Secondly, judging is VERY difficult for any sport, and you will see errors made by professional referees in every sport, be it basketball, baseball and so on. The only question I am concerned with is the INTENTION of the referee/judges. Is there an INTENTION to cheat? Does the officials go into the match already looking for ways to cheat someone? I’m sure all the competitors and spectators will agree that there was no ill-will on the behalf of me or the judges/officials I put in.

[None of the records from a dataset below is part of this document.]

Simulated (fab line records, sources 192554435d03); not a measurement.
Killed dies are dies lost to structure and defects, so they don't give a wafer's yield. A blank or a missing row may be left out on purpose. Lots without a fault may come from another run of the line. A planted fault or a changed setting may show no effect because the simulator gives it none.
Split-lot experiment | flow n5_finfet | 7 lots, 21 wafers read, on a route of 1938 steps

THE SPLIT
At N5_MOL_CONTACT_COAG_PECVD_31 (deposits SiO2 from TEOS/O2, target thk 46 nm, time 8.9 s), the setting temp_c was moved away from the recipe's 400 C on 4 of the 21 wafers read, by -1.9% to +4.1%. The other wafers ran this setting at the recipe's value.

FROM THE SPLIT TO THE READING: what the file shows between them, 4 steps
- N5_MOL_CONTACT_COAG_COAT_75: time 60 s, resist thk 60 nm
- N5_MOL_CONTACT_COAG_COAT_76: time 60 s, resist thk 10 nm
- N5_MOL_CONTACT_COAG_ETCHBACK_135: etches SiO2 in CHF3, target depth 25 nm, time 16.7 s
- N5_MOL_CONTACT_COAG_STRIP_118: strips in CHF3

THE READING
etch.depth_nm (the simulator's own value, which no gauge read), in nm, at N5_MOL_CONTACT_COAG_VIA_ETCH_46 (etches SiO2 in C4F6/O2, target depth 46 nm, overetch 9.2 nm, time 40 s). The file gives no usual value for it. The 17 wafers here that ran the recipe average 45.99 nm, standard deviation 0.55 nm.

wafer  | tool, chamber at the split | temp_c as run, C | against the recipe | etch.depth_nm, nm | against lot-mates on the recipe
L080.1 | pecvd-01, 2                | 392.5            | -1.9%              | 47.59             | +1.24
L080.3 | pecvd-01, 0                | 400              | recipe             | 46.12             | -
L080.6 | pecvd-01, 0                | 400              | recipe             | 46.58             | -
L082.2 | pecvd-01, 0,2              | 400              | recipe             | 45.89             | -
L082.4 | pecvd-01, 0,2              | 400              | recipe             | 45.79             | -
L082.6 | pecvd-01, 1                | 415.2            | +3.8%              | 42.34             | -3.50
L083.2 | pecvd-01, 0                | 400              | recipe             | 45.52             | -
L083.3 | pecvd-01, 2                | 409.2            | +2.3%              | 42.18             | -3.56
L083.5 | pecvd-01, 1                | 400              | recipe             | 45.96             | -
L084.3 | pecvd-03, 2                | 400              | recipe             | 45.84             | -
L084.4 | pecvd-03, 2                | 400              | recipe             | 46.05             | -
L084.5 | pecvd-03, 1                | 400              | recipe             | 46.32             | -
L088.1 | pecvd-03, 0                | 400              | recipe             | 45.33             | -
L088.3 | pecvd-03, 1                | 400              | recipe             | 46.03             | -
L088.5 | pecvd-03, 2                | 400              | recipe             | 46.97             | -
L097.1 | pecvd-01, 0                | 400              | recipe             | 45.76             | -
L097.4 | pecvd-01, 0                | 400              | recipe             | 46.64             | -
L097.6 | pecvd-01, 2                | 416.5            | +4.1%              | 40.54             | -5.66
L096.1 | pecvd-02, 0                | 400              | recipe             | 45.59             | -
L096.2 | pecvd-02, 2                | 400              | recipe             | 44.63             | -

I’m not so sure why you guys felt the final match was so controversial. Nick Stach won round 1 clearly with better takedowns and effective striking on the ground, thus a 10-9 round in favor of the RED fighter. Vaughn Anderson came back in the 2nd round and did the exact same thing that was done to him; he controlled the fight on the feet and Nick began gassing at the end, where Vaughn was able to finish the fight with him mounted and punching at will, thus a 10-9 round for YELLOW. Simple math tells me that equals out to 19-19 scores, which is a draw. I have the tape here at my school and if you can point out to me where we went wrong, I would really appreciate it.

I have been fortunate to have been a part of this sport for almost 10 years and even more fortunate to have participated as a fighter/trainer/cornerman in the most prestigious MMA events in the world and I want to bring that level of professionalism here to Taiwan. If you feel the fights are boring or lack skill, please point me in the direction of where I can find the best and most talented fighters because I have left no stone unturned in asking various styles and teams to participate. The last event featured 18 brave souls willing to put it on the line, of which 10 are training with me…so there’s NO QUESTION where the heart of my team is.